This paper is well written. There are many tables with the results of the models. The paper should be accepted with minor corrections.
Can you compare Wikimedia common dataset with other datasets?
Response 1: We want to thank the reviewer for raising this issue. We added a new table (p. 8) to the article showing various other multi-modal datasets compared to our proposed dataset. Also, a discussion paragraph (p.8) is added to highlight the differences between the datasets mentioned above.
Can you compare the performance of other models on Wikimedia commons dataset?
Response 2: Running the other multi-modal models on Wikimedia commons would take much computer time due to dataset size and models’ sizes (the number of learnable parameters). Because we had a few days to complete this revision, this is not ready. However, to respond to the concern about the informativeness of the proposed dataset in the context of multi-modal datasets, Wikimedia texts are known to be rich. It contains captions and descriptions. In multi-modal training, captions are preferable as they are more topical and relevant than other texts to align with images.
Author Response File: 
Author Response.pdf
Reviewer 2 Report
The focus of this work is a language model that takes into account some basic aspects of human language acquisition, namely the role of concrete experience: it is widely accepted that children acquire firstly words related to concrete objects (see the Tomasello "pointing phase").
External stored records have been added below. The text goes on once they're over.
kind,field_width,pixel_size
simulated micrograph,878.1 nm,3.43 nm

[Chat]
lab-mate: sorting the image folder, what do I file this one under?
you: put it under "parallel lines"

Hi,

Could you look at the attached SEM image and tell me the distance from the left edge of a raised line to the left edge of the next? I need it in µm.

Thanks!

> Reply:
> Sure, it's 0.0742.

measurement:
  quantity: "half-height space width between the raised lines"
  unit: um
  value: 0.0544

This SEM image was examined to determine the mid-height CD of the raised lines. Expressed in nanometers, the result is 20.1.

Thus, the positive merit of this work is that the authors present a new dataset of 3.2 M of images with related captions, descriptions as well as concreteness labels.
However, at the conclusion, it is not clear the explanation for the reduced accuracy of their model than, e.g., VilBERT (54.13 vs. 70.92).
In addition, the initial part of the manuscript is too generic: compressing 35 years of neural network history in a few lines is never a good idea. And, in my opinion, it is unnecessary for your goal. For example, in the ABSTRACT I suggest you to cancel lines 1: 6, as well as in the INTRODUCTION 23:53.
As a mere clarification, in the Abstract (line 3) "characters" as an example of semantic unit is not correct. Line 26 "and so on" is not correct since the only additional meaningful unit could be "chunks".
To summarise my comments, I suggest you to re-focus the manuscript on the state-of-the-art models (BERT and BERT-derived) by highlighting similarities and specificities of your approach (concrete/abstract classifier).
Author Response
The focus of this work is a language model that takes into account some basic aspects of human language acquisition, namely the role of concrete experience: it is widely accepted that children acquire firstly words related to concrete objects (see the Tomasello "pointing phase").
Thus, the positive merit of this work is that the authors present a new dataset of 3.2 M of images with related captions, descriptions as well as concreteness labels.
However, at the conclusion, it is not clear the explanation for the reduced accuracy of their model than, e.g., VilBERT (54.13 vs. 70.92).
Response 1: We agree with the reviewer for this comment since any work must discuss the possible shortcomings of the model/work. It was missing in our paper. Therefore, we added a new paragraph to the Experimental Results section (between lines 561-579) for discussing the possible reasons why the model underperforms the state-of-the-art models. You can also find the added part below:
"It should be noted that there are subtle but vital differences between our model and the VilBERT model. The main focus of VilBERT is to process text and image streams in parallel under the transformer architecture to encode their relationship in a pre-trained model to have optimized performance in downstream tasks. On the other hand, the main focus of this work is to optimize the model for the fusion of modalities and curriculum learning. Although our work is much similar to earlier multi-modal works in this regard, our model is a language pre-training model, not a task-specific architecture. The main difference in our work is to add curriculum learning methodology on top of the pre-trained models.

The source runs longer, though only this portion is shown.